Thursday, February 22, 2007

Russian breakfast

From my hotel balcony...

I’m sitting here with my glass of cherryade, my rye bread and cheese, and the lights have just dimmed by two stops. Ah, this place is great! Sometimes I wish I was old enough to have spent time in the USSR before everything changed. Although also, emphatically, not.

This place is a fine old Soviet hotel. It looks like, as M said, a wafer that someone has bent in half ready to snap and eat. To be honest, you couldn’t think of a structure more likely to put you in mind of earthquakes. Which is probably the point. Tashkent was almost entirely destroyed by a huge quake in 1966. It was rebuilt as a modern Soviet city, with an earthquake-proof metro, and bulky, pale concrete blocks of flats and offices along streets lined with plane trees and elms. The plane trees here keep their dead leaves all winter, peculiarly — I must ask about that — and in concert with masses of elm-keys, hanging down like pale brown dried fish on racks, and the ghostly grey and black hooded crows, the white concrete and the glaucous, breathy sky, it seems the strangest, most wintery place imaginable. Even the air is white, as if it held, suspended, fine woodash, salt, or powdered snow.

Very strange, because apart from the traffic rumble, the only other sound I can hear from the balcony is the tropic carrolling of mynah birds — recent immigrants; god, they must be hardy to live in this blanched winter world. I am very impressed. There are bounties for mynahs; you get free cartridges if you shoot them. I can’t see that making a whit of difference to their populations, but I guess it’s a good way to get ammunition if you’re a local farmer — cartridges are very expensive here.

And yes, fretmarketeers, as you can probably tell from my wandering attention, I’m jetlagged to the point of dissolution. It was a horrendous flight, six hours overnight in an ancient 757 with broken air-conditioning, so we sweltered in our close-packed seats and I couldn’t sleep at all; got to that peculiar point of exhaustion where you fall prey to insitent, weird, synaesthetic intutions. I remember sitting, totally wiped out, in the baggage hall at the airport yesterday morning feeling that my emotional state exactly resembled a page of gothic type printed in white, rubbery, raised ink onto thick tracing paper. See? Bonkers.

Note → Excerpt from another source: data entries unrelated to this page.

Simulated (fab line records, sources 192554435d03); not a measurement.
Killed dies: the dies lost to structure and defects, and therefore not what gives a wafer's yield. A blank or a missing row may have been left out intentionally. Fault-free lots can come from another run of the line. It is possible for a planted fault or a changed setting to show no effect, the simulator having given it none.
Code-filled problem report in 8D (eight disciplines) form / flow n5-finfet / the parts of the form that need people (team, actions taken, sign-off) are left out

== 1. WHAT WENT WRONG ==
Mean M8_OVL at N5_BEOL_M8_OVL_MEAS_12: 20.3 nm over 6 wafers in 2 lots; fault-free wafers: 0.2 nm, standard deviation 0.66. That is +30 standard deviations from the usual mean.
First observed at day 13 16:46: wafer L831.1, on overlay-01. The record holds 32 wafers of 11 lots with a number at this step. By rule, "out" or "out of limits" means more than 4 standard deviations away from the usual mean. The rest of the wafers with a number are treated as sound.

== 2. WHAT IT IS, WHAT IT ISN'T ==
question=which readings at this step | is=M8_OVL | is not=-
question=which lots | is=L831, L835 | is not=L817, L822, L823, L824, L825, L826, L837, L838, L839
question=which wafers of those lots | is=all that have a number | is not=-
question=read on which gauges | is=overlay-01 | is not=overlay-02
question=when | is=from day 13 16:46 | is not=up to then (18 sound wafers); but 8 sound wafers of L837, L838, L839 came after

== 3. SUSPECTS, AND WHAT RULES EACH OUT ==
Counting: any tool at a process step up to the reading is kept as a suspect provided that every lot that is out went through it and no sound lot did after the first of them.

Better this morning — ah, the delights of pro-plus caffeine tablets, plus two big, strong cups of nescafé. So, this hotel has seventeen floors, and an apparently infinite number of rooms, most of which are uninhabitable. They’re renovating it room by room. It has expanses of shining parquet floor, gleaming wooden corridors, and bits of newly renovated marble and glass which sit inside this extraordinary, crazy shell. The front of the hotel is knotted in rather beautiful concrete filligree that almost, but not entirely hides the sight of crumbling concrete and rotting steel. Mmmm.

And the lobby seems, Soviet-hotel-style, full of assignations in the evening; I’ve not had any phonecalls or midnight raps at the door but then I’m not the target audience, as it were. E has been offered massages and women by helpful attendants twice already, and M misheard one such message rather creatively; he spent ages wondering why someone wanted to give him a late night message.

Today I’m off to Khiva, huzzah, which rather ruins my conference preparation plans, but how can I resist?

3 comments:

Jake Allsop said...

As a regular visitor to, and connoisseur of, many satellites of the former Soviet Empire, I am heartened to read that the things that matter haven't changed much..
Enjoy your stay.
PS I advise you in your next life to come back not quite so tall - airlines do not cater for people like us with proper-sixed legs.

Heidi the Hick said...

Pictures? Please? to go with your hypnotizing words?

(My emotional state today resembles a very thin leaf. Transparent. Brittle. I'm booking what should be a 3 or 4 hr flight which will take a full day because of connections. Unhappy!)

Pluvialis said...

Meep. Heidi, I hope your flight booking went well. We can swap stories. I must tell you all about Uzbekistan Air....aargh! Hope you're feeling less thin leafy... x

Oldscrote..yep, some things never change...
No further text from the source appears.